A wide range of projects promoting biodiversity across Whanganui, Ruapehu and Rangitīkei have received a helping hand from Horizons Regional Council.
Projects range from reintroducing titipounamu (rifleman) to Bushy Park Tarapuruhi, to protecting te uru hīnau (hinau groves) on the Whanganui River and collating mātauranga Māori (Māori knowledge) about the trees.
The new Kanorau Koiora Taketake Indigenous Biodiversity Community Grant fund had $260,000 available - it received 37 applications for a total of $1 million, and 21 were successful.
Te Kura Kaupapa Māori o Tupoho got $11,000 to for the tools and administration it needs for a three-year project to green and shelter the school and make horticulture teaching possible.
The school board commissioned a permaculture design from gardener Rachel Stephenson last year. It includes an orchard/food forest, shelter plantings and a Te Pae Maharahara memorial garden with rongoā.
They would add to the māra kai (food garden) the children already loved, Stephenson said.
The kura has a grant from the Matariki Tu Rākau programme for 600 trees, mulch, stakes and Easy Earth compost. The money from Horizons will pay for the tools, administration and documentation of the planting.
It would have to be done quickly because summer was coming, Stephenson said.
The .4ha site will get a first line of protection from tough native species like ngaio, karo and coprosma, with more delicate species coming behind them.
Castlecliff Coast Care got $5000 to harvest spinifex and pingao seed from the Whanganui coast and grown on in the Coastlands Plant Nursery at Whakatāne. When mature they will be planted on foredunes to stabilise sand.
It was a good boost to the group's work, coordinator Graham Pearson said. Since the Coastal Restoration Trust conference in March, Horizons had been more supportive of coastal issues.
Okoia Enviro-School received $5000, principal Nic Welch said.
The money will be put toward fencing and planting in its three-year project to turn a 1ha paddock into native bush that will provide an outdoor learning space for students.
The project was started with Ministry of Education funding, and has a plan from Gerard Hobbs of St John's Landscaping, advice from ecologist Colin Ogle and support from the Wanganui East Club.
The children have collected seed from nearby Gordon Park Scenic Reserve and grown it for planting. The forest they will establish will add to native bush in the Okoia Valley and support native birds coming to Gordon Park.
"We are absolutely thrilled about getting the grant. It just allows us to keep going with the project. We really appreciate the support from Horizons," Welch said.
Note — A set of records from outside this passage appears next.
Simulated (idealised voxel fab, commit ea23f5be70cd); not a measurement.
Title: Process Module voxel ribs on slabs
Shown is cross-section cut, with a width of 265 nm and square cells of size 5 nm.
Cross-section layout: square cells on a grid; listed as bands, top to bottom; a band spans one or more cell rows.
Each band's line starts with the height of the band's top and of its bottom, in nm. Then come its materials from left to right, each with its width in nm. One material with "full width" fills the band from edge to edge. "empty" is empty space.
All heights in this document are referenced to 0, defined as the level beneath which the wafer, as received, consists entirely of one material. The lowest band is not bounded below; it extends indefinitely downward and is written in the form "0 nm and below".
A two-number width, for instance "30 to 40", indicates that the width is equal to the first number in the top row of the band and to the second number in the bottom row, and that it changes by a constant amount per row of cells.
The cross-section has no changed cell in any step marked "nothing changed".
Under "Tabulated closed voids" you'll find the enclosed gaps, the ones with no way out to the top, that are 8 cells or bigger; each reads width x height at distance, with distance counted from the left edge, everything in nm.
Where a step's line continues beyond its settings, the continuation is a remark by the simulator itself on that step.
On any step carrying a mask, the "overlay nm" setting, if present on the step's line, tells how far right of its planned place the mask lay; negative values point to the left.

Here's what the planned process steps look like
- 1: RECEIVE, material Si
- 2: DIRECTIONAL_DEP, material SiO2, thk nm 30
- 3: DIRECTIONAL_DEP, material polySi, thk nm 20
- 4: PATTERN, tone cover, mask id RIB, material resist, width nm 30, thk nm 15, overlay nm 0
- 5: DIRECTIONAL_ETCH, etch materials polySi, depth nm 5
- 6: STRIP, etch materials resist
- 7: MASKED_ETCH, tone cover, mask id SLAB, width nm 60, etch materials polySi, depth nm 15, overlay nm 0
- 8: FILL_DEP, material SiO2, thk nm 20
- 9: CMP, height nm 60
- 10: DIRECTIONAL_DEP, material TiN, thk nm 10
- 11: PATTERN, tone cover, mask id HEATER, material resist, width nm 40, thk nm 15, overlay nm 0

The council decided in May to increase contestable biodiversity grant funding over the next 10 years, and also to continue funding five sites.
"Council's vision for this grant is to empower communities to reconnect with and improve biodiversity," Horizons chairwoman Rachel Keedwell said.
"This includes providing resources for projects that support connections between nature and people including mātauranga Māori."
The applications were of a high calibre, and had lots of community support behind them. Councillors Fiona Gordon, John Turkington and Nicola Patrick decided which groups were funded.